Here, we look at the difference in the distributions across languages, with three measures: mean, variance and coherence.
Note that the exact numbers are dependent on the tSNE dimensions (should probably average across models?).
Read in doctag indices, docvecs, and metadata
doctag_indices <- read_feather("../all_data/doctag_indices.feather")
docvecs <- read_feather("../all_data/docvecs.feather") %>%
as.data.frame() %>%
mutate(offset = 0:(n()-1)) %>%
select(offset, everything())
#write_tsv(docvecs, "../all_data/docvecs.txt")
metadata <- read_csv("../all_data/merged_metadata.csv")
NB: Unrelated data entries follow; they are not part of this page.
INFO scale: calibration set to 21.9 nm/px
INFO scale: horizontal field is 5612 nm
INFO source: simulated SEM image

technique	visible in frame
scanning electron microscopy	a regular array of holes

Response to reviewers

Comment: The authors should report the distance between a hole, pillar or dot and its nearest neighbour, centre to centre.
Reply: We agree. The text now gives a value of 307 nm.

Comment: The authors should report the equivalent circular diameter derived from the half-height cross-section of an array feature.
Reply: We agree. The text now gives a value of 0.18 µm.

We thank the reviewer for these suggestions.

metadata_clean <- metadata %>%
mutate_if(is.character, as.factor) %>%
mutate(essay_id = as.character(essay_id))
Language summaries
kable(count(metadata_clean, L1_code), caption = "L1 distribution")
L1_code | n |
---|---|
ARA | 1100 |
CHI | 1100 |
FRE | 1100 |
GER | 1100 |
HIN | 1100 |
ITA | 1100 |
JPN | 1100 |
KOR | 1100 |
SPA | 1100 |
TEL | 1100 |
TUR | 1100 |
Merge all data sources together
d <- doctag_indices %>%
left_join(metadata_clean) %>%
left_join(docvecs) %>%
nest(-1:-10, .key = "doc_vector") %>%
select(-doc_count, -offset, -test_center_country_code) %>%
mutate(prompt_id = fct_recode(prompt_id,
broad.academics = "VC079857",
young.enjoy = "VC139555",
young.help = "VC182427",
advertisements = "VC199494",
fewer.cars = "VC199744",
tour.travel = "VC212639",
students.facts = "VC247638",
success.risks = "VC251653"))
Get TSNE coordinates.
#mats <- d %>%
# select(doc_vector) %>%
# unnest() %>%
# as.matrix()
#tsne_out = Rtsne::Rtsne(mats)
#tsne_dims <- tsne_out$Y %>%
# as.data.frame() %>%
# rename(tsne_X = V1,
# tsne_Y = V2) %>%
# bind_cols(d %>% select(essay_id, score, age, gender, L1_code, prompt_id)) %>%
# select(everything(), tsne_X, tsne_Y)
# write_csv(tsne_dims, "../all_data/tsne_dims_cached.csv")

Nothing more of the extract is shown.